Fairfax Media has given in to pressure from its biggest shareholder Gina Rinehart and granted a board seat to a friend of the mining magnate, Jack Cowin, of Hungry Jack's fame.
Mr Cowin joins the board immediately as an independent director, the company said in a statement.
“We are very pleased that Mr Cowin, an experienced media investor and director, has accepted our invitation to join the Board," said chairman Roger Corbett in the statement.
The recent war of words between Mrs Rinehart and the board over how many seats - if any - she should be granted for her stake may not, however, be over.
“Our discussions with Mr Cowin over recent months have made it clear that he has considerable value to add to the company," Mr Corbett said. "Neither Mr Cowin or Fairfax Media consider his appointment as being indicative or connected to the potential outcomes of the company’s inconclusive discussions with Hancock Prospecting Pty Ltd."

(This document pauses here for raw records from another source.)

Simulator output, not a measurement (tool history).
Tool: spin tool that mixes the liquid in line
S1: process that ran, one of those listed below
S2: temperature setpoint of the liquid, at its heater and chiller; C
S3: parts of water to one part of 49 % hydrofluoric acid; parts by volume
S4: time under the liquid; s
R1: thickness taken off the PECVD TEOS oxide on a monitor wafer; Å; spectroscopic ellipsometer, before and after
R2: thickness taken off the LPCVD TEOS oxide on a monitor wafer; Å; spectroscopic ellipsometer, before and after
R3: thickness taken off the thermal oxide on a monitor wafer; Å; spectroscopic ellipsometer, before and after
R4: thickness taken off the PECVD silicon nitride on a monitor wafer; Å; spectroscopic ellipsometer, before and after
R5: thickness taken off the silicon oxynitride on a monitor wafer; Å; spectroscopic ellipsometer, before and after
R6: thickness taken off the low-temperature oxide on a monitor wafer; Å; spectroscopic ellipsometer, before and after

Mrs Rinehart owns 14.99 per cent of Fairfax through her Hancock Prospecting company.
Mr Cowin agreed to the same conditions are other board members, including editorial independence, the company said.
The issue of editorial independence was central to the decision of the Fairfax board not to offer Mrs Rinehart a seat. She has demanded as many as three seats and at the end of June gave Mr Corbett an ultimatum to lift the company's share price by 50 per cent to 87 cents by the company's annual general meeting later this year.
One media analyst said the ultimate significance of the board appointment is not yet clear.
Shares of Fairfax Media, publisher of this website, were up as much as 1 cent, or 1.8 per cent, to 57.5 cents in early trading.
Mr Cowin is an old friend of Mrs Rinehart's and her father, Lang Hancock, before her. The Canadian-born businessman has repeatedly advised her to invest in media, and was at Mrs Rinehart's side when she first visited the offices of Fairfax Media in Sydney earlier this year.
Mr Cowin has also previously condemned the company's decision not to appoint Mrs Rinehart to the board citing her extensive business success, according to reports. However, he added that Mrs Rinehart should not have direct contact with journalists.
Morningstar senior media analyst Tim Montague-Jones expressed surprise that a board member of Ten Network could take a seat on Fairfax's board, given the potential media concentration issues.
“(Mr Cowin) is also a board member of Channel Ten and I’m surprised he doesn’t have to relinquish that board seat to go on to Fairfax,” said Mr Montague-Jones.
“I’m sure Gina want to get on the board too," he said. "It’s pretty obvious she wants a board seat.”
“It will be interesting to see what happens next,” said Mr Jones. “The plot thickens.”
Mr Corbett, though, said the company believes Mr Cowin - the founder of the successful Hungry Jack's burger chain - will bring useful skills to the Fairfax board.
"Jack is one of Australia’s most respected and experienced entrepreneurs and directors. He has been a long-term investor in the media and we welcome his great media experience, independence of thought and insights,” Mr Corbett said.
BRW's latest rich list credits Mr Cowin with a fortune of $610 million, placing him 63rd in Australia. While a tidy sum, Mr Cowin's wealth is a fraction of the $29.17 billion BRW estimates Mrs Rinehart is worth, making her the richest woman in the world.
Mr Cowin has been a director at Ten since 1998, and is a director of the Sydney Olympic Park Authority and Chandler McLeod Ltd and is a director and major shareholder of Bridge Climb, the statement noted.